Is my batched inversion for 3-d tensor implemented right or any other optimizing solution

Issue description

The official support for batched inversion has not been released, so I have coded a snippet for the operation.
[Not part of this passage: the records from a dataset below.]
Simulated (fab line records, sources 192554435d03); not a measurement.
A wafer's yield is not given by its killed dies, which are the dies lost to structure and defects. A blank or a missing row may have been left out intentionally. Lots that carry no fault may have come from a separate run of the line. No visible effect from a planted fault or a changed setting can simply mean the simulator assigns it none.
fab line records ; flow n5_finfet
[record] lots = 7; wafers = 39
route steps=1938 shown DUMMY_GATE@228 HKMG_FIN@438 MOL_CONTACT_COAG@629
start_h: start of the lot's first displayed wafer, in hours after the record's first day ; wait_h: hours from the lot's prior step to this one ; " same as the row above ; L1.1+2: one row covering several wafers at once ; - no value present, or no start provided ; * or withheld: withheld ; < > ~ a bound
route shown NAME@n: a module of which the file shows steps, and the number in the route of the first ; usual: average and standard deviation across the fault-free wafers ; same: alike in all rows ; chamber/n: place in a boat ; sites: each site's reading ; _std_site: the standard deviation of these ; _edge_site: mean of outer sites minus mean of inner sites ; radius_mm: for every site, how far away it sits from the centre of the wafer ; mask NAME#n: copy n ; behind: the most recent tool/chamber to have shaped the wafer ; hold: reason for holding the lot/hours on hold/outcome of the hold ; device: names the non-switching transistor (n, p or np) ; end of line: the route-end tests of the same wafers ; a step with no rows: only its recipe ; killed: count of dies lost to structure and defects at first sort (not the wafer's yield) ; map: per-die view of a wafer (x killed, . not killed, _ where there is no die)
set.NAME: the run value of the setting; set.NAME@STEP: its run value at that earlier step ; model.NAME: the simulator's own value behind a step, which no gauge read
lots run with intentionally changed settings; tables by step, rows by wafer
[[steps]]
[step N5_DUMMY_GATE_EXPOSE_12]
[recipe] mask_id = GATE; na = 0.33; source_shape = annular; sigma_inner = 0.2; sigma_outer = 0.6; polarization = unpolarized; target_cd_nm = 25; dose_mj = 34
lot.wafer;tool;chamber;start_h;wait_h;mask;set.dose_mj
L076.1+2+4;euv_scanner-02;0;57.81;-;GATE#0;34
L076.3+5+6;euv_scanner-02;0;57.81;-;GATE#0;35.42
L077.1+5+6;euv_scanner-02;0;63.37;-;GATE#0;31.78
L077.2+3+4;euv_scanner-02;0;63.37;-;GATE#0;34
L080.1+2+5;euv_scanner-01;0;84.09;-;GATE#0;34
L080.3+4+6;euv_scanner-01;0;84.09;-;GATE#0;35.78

Is this implementation using LU decomposition right? And any solution for optimizing this code? Hope it could help anyone who needs this.

Code

Below is my implementation, and one can also refer to the gist.

def inv(A, eps = 1e-10):

    assert len(A.shape) == 3 and \
           A.shape[1] == A.shape[2]
    n = A.shape[1]
    U = A.clone().data
    L = A.new_zeros(A.shape).data
    L[:, range(n), range(n)] = 1
    I = L.clone()

    # A = LU
    # [A I] = [LU I] -> [U L^{-1}]
    L_inv = I
    for i in range(n-1):
        L[:, i+1:, i:i+1] = U[:, i+1:, i:i+1] / (U[:, i:i+1, i:i+1] + eps)
        L_inv[:, i+1:, :] = L_inv[:, i+1:, :] - L[:, i+1:, i:i+1].matmul(L_inv[:, i:i+1, :])
        U[:, i+1:, :] = U[:, i+1:, :] - L[:, i+1:, i:i+1].matmul(U[:, i:i+1, :])

    # [U L^{-1}] -> [I U^{-1}L^{-1}] = [I (LU)^{-1}]
    A_inv = L_inv
    for i in range(n-1, -1, -1):
        A_inv[:, i:i+1, :] = A_inv[:, i:i+1, :] / (U[:, i:i+1, i:i+1] + eps)
        U[:, i:i+1, :] = U[:, i:i+1, :] / (U[:, i:i+1, i:i+1] + eps)

        if i > 0:
            A_inv[:, :i, :] = A_inv[:, :i, :] - U[:, :i, i:i+1].matmul(A_inv[:, i:i+1, :])
            U[:, :i, :] = U[:, :i, :] - U[:, :i, i:i+1].matmul(U[:, i:i+1, :])

    A_inv_grad = - A_inv.matmul(A).matmul(A_inv)
    return A_inv + A_inv_grad - A_inv_grad.data

PyTorch has a few BLAS/LAPACK style operations implemented. torch.btrifact — for instance — could serve as a faster (and probably numerically more stable) alternative.